When the lockdown first started, I was especially worried about staying in touch with the students in the Strings Department, maintaining morale, and keeping them connected in such a bizarre and confusing situation. My solution to this was to keep a blog, with posts initially providing advice on managing Academy-related issues and things like caring for their instruments, and generally making encouraging noises about practising and how to make the most of remote lessons.
Gradually, I added some more interactive content, such as quizzes related to music. One fun post was when I challenged our violinists to think of up to 10 pieces that they liked, which didn’t feature the violin, in one minute. As the weeks passed, I gradually swerved away from just the area connected with my job into a series of random topics that happened to float into my conscience or appear on the news, such as the NASA SpaceX rocket launch and landing.

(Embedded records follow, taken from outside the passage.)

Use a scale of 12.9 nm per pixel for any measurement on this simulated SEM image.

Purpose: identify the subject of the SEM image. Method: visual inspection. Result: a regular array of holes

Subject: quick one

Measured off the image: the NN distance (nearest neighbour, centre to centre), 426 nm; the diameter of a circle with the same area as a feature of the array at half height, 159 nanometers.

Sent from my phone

We delved into subjects as diverse as decluttering, obsession with loo roll, what masks do to a face, and sundries like food allergies, candles, thatched roofing, map reading, harvest, memory exercises, doorways, paper, Greek mythology, shoes, musical notation, apothecaries and poems. We even celebrated traditions and festivals as we went through May Day, Passover, Easter, solstices, full moons and endless bin days.
Here are a few excerpts from the strings blog with connected pieces of music that I thought you might enjoy:
‘One day last week, Radio 3 was on when I got in the car to pop to the shops (a concept which already now seems like an old way of life), with a lovely performance already underway of Clara Schumann’s Three Romances for violin and piano Op 22. It was particularly arresting and appealing as I could hear the violinist’s natural breathing and tell that it was a female – and so it proved: Jennifer Pike with pianist Tom Poster. Thanks both – a welcome brow-soother. It made me reflect on how the human elements in recorded sound are so important and connect with absolute immediacy. Same reason I am quite partial to little hiccups and slips (even though there weren’t any here) – and rather wearied by sheeny perfection…’
This excerpt was in a blog about what happens when you change an art form – in this case, poem into song:
‘Here’s a seasonal example where I think the later version is an improvement on the old. ‘Loveliest of Trees’, which started life in 1896 as a poem by A E Housman (Alfred Edward BTW), which gives a bit of context for you about where you are in your life when you are 20ish, even in 2020.
Here is the original, read by Cecil Day Lewis, and here, for me, the utterly perfect 1911 setting by George Butterworth sung by Roderick Williams with Susie Allen:
The cherry blossoms are out now – if you can see some, it is guaranteed to lift your spirits.
And this was one about the music that I listened to every single day:
‘Although this is a time of lockdown, restricted movement and isolation, there is a live collective performance that anyone can attend and enjoy every day of the week. It happens everywhere and is it particularly audible if there are trees and open green spaces nearby. While ground and air traffic are light owing to the lack of human movement, this timeless natural sound has more of a chance of reaching us. It is free and it has infinite variety and beauty, but it does involve crawling out of bed and opening the window from about 4.30am until the sun is up.
‘If you are awake and anxious in the small hours, the dawn chorus is one of the most glorious ways to revive your spirits. No need to buy a ticket, log in, switch on or reach for the headphones, just listen, and connect to the birds and their music.’
I have loved everything I have watched on the Academy YouTube channel, not just because it is so great to see such an array of talented students from so many disciplines performing, but because I know I am one of hundreds – even thousands – of people who are watching them. Our Duke’s Hall and theatre are beautiful, but reaching these huge audiences beyond our walls must be a positive connection that will bring us all together after such a long wait. The livestreamed concerts that I find myself going back and revisiting again and again are these:
- The Academy String Orchestra performance from 30 April 2021 for its sheer vitality and energy, and the fact that these are FIRST-YEAR undergraduate string players guided by the Doric Quartet
- Clio Gould directing the Elgar Introduction and Allegro. Just lovely – especially with the quartet soloists being a second-year group of immense talent.